Information management in application design
David Mesquita-Morris | Information architecture | 2017-12-03
When designing and building applications solution architects need to consider many different viewpoints [Rozanski, Woods]; one of which is the information viewpoint. This post discusses the different types of information managed within an application, what they all have in common and how they differ.
So, what are the different types of information? An application designer needs to consider:
- Internal domain state: the core/primary information under management within the application; this can be information that the application masters itself, or information that the application receives and caches that is mastered within other applications.
- Internal process state: the applications internal process management information.
- External domain state: this is information that the application is ready to present the wider enterprise with; this could be exposed by an API or by sending messages. A key differentiator from the internal domain state is that the business logic embodied within the application explicitly chooses what information to available and when.

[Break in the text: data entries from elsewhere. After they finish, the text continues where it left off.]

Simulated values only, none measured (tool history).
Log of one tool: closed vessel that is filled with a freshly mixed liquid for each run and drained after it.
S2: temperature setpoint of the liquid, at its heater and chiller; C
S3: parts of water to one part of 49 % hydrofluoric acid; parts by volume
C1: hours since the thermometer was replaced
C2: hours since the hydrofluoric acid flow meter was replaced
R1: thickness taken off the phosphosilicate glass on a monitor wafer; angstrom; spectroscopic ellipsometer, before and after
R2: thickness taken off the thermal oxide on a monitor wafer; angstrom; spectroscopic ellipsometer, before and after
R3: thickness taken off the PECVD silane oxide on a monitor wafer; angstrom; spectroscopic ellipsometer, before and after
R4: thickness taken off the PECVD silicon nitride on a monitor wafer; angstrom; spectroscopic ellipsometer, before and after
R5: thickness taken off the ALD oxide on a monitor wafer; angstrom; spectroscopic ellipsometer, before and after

- External process state: these are notifications that the application generates in the wider enterprise context, articulating significant business events that occurred within the application; these are typically exposed by sending messages. It is common that the notification of the business event may reference external domain state.
The rest of this post makes recommendations as how to manage these different kinds of state.
First and foremost, application business logic must update all types of state (that the business logic impacts) within a single ACID transaction to provide consistency across the four types of state, which is essential to the long-term data quality and operational integrity of the application (both within the application and its wider enterprise context).
Imagine if a piece of business logic updated some internal domain and process state but the process state update failed; it is quite likely that the same piece of business logic may be executed a second time. Or conversely, the internal process state updated without the internal domain state, then the effect of operations may be missed altogether. While this seems like an unlikely scenario, there are commercial workflow management engines that are incapable of managing internal domain state and internal process state in a single transaction.
This problem becomes more acute when dealing with messaging systems for propagating external domain and process state to other applications. As this scenario typically involves multiple resource providers some form of distributed transaction management is required. Without distributed transaction management, it is not hard to foresee scenarios where messages can be dispatched multiple times or not at all. Distributed state management will be the subject of a future post.
When debugging the side effects of these failure scenarios, is often difficult to establish the root cause and very tough to repeat the failure.
Separation of concerns
While it may be simple to add a status field to a business object (internal domain state) to hold internal process state, we would recommend managing internal domain state in a separate object/table. This provides strong separation of concerns across the objects/tables and in this case, requires us only to update the internal domain state when it changes, and not when either it or the internal process state changes. As an example, if a business process required one person to enter information (internal domain state) and a second person to approve it, the second operation is only an update of internal process state.
The example above becomes more nuanced when the approval means the internal domain state is promoted to external domain state. Prior to the approval the internal domain state is private to the application and after the approval, it is externally observable and therefore part of the application external domain state. Now, imagine if the first person makes an update to the information (also requiring approval). Clearly, we must maintain several versions of the information as the internal domain state (prior to its approval) is now different to the external domain state. There can be many more complications (what if the approver rejected the update) that further reinforce the need for versioning. Now, for the consumers of the external domain state, do we want them to see gaps in the version number sequence or do we maintain a second externally observable version number? While it may initially seem a luxury (or waste) to have a second copy of data for external use-cases it can simplify the business logic within the application.
You may also want to consider the pre-marshalling the external state into a form suitable for your API; if you API returns JSON, why marshal it on access when you could marshal it once on creation?
A final consideration on the separation of concerns is the information cardinality of business events; i.e. the number of business objects a business event impacts. As application complexity grows, it becomes more likely that a single business event may impact multiple business objects. Therefore, we recommend separation of external process state from external domain state.
In conclusion we suggest, as a starting point, separate types within your applications information model for each of the four types of state listed above. This can later be optimised if necessary (e.g. merging internal and external domain state).
As internal domain and process state are private to the application, we finally recommend application of object-oriented encapsulation principles:
- Surrogate keys are private to the applications internal domain and process state and should not extend into the external domain and/or process state.
- Consider different representations of external domain and process state, optimised for the access profile of external consumers.
- Consider idempotence of external domain and process state query; i.e. ensure the same query results in the same result regardless of the overall application state.
Software Systems Architecture, Rozanski, Woods: Addison Wesley, 2005.